Construct a Taylor Polynomial of a function containing an integral

Question

I am trying to create a taylor polynomial (degree 5) of

$(1/x)\int_{0}^{x}e^{-v^{2}} dv$

Now I've created taylor polynomials before, but I've never seen a problem involving two variables.

Answer 1

Let $$f(x) = \frac{1}{x}\int_{0}^{x}e^{-t^2}dt$$ then $$f'(x) = \frac{-1}{x^2}\int_{0}^{x}e^{-t^2}dt+\frac{e^{-x^2}}{x} = \frac{-f(x)}{x}+\frac{e^{-x^2}}{x}.$$ This will give you a recurrence relation to generate successive derivatives with which you could construct your polynomial.

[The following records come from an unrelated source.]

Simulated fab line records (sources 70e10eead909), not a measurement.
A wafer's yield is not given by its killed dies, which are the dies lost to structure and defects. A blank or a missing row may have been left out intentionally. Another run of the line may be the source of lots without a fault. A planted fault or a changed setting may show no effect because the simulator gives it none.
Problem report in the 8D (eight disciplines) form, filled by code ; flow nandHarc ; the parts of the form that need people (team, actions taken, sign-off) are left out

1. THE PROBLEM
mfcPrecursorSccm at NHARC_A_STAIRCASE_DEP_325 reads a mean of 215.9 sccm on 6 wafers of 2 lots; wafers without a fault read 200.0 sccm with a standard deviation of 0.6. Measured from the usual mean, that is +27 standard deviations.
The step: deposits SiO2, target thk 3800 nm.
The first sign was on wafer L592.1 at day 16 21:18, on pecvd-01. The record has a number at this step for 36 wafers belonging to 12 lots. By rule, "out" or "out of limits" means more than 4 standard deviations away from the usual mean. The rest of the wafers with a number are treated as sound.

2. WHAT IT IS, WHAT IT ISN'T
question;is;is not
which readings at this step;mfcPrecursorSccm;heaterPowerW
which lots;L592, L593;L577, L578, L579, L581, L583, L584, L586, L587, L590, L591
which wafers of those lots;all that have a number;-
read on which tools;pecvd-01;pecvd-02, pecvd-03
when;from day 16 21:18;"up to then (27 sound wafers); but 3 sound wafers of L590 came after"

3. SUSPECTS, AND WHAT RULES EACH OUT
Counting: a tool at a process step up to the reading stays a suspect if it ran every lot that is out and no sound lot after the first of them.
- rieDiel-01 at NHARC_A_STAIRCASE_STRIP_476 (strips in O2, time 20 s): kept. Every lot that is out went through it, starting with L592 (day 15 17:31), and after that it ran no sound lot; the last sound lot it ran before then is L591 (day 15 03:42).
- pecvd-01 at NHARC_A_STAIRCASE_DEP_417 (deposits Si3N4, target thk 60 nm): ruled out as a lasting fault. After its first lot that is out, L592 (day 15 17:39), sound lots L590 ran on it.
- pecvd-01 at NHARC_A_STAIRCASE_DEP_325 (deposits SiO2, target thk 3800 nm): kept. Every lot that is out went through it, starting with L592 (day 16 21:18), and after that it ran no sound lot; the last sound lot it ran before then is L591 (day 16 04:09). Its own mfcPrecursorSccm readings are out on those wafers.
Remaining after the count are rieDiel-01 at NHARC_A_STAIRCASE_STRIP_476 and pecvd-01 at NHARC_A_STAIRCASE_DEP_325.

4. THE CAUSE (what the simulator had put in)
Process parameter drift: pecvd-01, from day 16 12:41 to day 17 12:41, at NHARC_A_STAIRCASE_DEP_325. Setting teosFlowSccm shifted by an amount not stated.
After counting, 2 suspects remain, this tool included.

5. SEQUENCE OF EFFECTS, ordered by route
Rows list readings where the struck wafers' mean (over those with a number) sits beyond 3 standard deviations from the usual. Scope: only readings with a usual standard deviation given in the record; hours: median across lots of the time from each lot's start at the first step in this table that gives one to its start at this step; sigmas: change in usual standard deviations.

Or something even better, you could change variables and write $$f(x) = \frac{1}{x}\int_{0}^{x}e^{-t^2}dt$$ as $(t= xu)$ $$f(x)= \int_{0}^{1}e^{-x^2u^2}du = \int_{0}^{1}\sum_{k=0}^{\infty} (-1)^{k}\frac{(xu)^{2k}}{k!}du\\ = \sum_{k=0}^{\infty} \frac{(-1)^{k}x^{2k}}{(2k+1)k!}.$$

Answer 2

$$e^t=\sum_{n=0}^{\infty}\frac{t^n}{n!}$$ $$e^{-t^2}=\sum_{n=0}^{\infty}\frac{(-1)^{n}(t)^{2n}}{n!}$$ $$\int_{0}^{x}e^{-t^2}dt=\sum_{n=0}^{\infty}\frac{(-1)^{n}(x)^{2n+1}}{(2n+1)n!}$$ so $$\frac{1}{x}\int_{0}^{x}e^{-t^2}dt=\sum_{n=0}^{\infty}\frac{(-1)^{n}(x)^{2n}}{(2n+1)n!}$$